Finding Endorphins in an Unlikely Place: New Balance Girls Night Out

Hello, my name is Theodora.

NewImage

I like running.

I like group fitness.

I like cocktails.

I like summer and the pool and the beach.

I like dancing…when it is combined with the summer and the beach and cocktails late at night.

Dance as fitness?!

HELL NO.

If I’m being perfectly honest, it’s because I know I have less than zero rhythm, and I’m embarrassed and feel very inhibited — which is the opposite of what you’re supposed to be, but I’m an uptight bitch.

But I somehow have gone to TWO dance classes this week — one, I didn’t realize what I was getting myself into at an event and ended up Zumba-ing…still not my jam.

Tonight, though! My lovely New Balance people invited me to their Girls Night Out event. The purpose of these nights is to give women a free, fun way to bond over fitness instead of cocktails. (Or, hey, cocktails after…) The instructor tonight was Krystal, one of our Daily Burn trainers. It’s super important to me to support/stalk our DB fam, so I couldn’t say no!
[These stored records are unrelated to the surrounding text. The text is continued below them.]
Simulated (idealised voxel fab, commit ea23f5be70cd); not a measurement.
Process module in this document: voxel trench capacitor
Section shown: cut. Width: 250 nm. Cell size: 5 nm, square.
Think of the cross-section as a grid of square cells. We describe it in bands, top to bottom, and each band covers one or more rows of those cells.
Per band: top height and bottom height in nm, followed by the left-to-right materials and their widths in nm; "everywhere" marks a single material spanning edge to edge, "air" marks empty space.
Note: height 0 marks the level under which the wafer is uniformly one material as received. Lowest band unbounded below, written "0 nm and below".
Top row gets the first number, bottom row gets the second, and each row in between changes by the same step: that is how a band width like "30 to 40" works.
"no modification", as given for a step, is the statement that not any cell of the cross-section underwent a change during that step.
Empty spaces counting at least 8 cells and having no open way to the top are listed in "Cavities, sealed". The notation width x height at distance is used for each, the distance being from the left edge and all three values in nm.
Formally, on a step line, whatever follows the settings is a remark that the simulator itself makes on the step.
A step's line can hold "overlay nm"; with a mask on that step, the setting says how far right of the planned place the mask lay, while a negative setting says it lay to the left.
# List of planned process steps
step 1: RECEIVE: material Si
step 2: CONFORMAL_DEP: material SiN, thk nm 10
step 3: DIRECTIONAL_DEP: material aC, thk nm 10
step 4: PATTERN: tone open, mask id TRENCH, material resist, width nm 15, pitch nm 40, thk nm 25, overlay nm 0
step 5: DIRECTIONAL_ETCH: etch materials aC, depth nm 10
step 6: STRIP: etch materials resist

And then I realized it was a dance workout…well, I wasn’t going to back out. So I brought my coworker Mallory with me, and we ran into Ashley and Heather there.

Girls Night Out

We met at the NB store on the UES and somehow fell behind everyone else chatting. By the time we walked in, the class had started and the only spots left were in the front. Let me remind you again — I do not like to dance and am not good at it.

But I had no choice but to get the hell over myself and dance my butt off in this cute outfit NB sent us. ( Top / jacket / bra / leggings / shoes) A quick note on the outfit: I loved the jacket, leggings and shoes (the Zante shoes are part of my regular rotation. I was not a Fresh Foam believer when it launched, but they’ve really improved on it, and it’s a great balance of responsive yet supportive now.) The bra…it was OK for dance (except when she had us do mountain climbers, but most bras can’t handle mountain climbers for me, to be fair), but it wouldn’t work for anything higher impact for me. The shirt was super cute…on others, but long and tight does my body no favors. 

Back to the dancing! I was happy to have Heather next to me, Ashley behind me, Mallory a few spots over, and know the lady behind the microphone. The first song or two were, um, interesting…and then I decided to just let go. If I was going to be the awkward girl in the front, I was going to be the awkward bad dancer, not the awkward, stiff girl in the front. So I shut up and danced. And it was actually pretty awesome, and I walked out with an entirely different type of endorphin high.

Two completely unrelated questions:

1. Team dance or no?

2. I’m starting to have some tightness in my left shoulder/neck which I know is entirely related to carrying a heavy tote every day. I’m thinking of joining Team Backpack. I wear workout clothes often to work (yes, dream job), so I want something more athleisure than sporty, if that makes sense — something that can dress up my workout clothes a bit and fit a laptop, workout clothes and bottle of wine. Any suggestions? No Herschel! (Just not for me.)

NEW GOAL RACE!

Goals Quotes

For most of the summer, I felt like utter crap. I tried, and I tried, and I tried to run, and it sucked. Or I said eff it, I don’t want to do this, and I didn’t run at all.

I’d said here earlier in the year I was running Richmond. I’d told friends and family and coworkers, and after not finishing Brooklyn, I didn’t want to say I wasn’t going to/couldn’t run Richmond.

But on Labor Day weekend, after not being able to run without feeling nauseous for most of the summer, I finally asked Jess what she thought. I knew in my heart what I should do but needed to hear it from someone else. “I think you need to figure out this sinus stuff without having to worry about marathon training,” she said.

And I both felt a weight lifted and sad all at the same time. For the past few weeks, I’ve felt something off making fall plans, seeing people’s Instagrams. Fall just means long runs to me, and usually marathons.

But then I started wondering if I’d lost my ability to run forever. I kept thinking if I should find another race or not. I started thinking about the Rehoboth Marathon in December. But after feeling so crappy for most of the summer, I didn’t want to risk starting to train and feeling crappy again. 

In an unusually-zen-for-me move, I decided to let the goal go until something came to me I couldn’t say no to.

I started thinking more and more about a fall local-ish half…

and then Meredith made a fabulous suggestion, and a decision was made:

Falling Leaves Half

It’s local, it’s near the National Tennis Center, and it’s the site of my first tri — so it’s a (weirdly) special area to me. Also, it’s on the same day as Richmond, so I’ll be happy to be running a race that day.

Sometimes life throws you lemons…and you make maple syrup. Or something.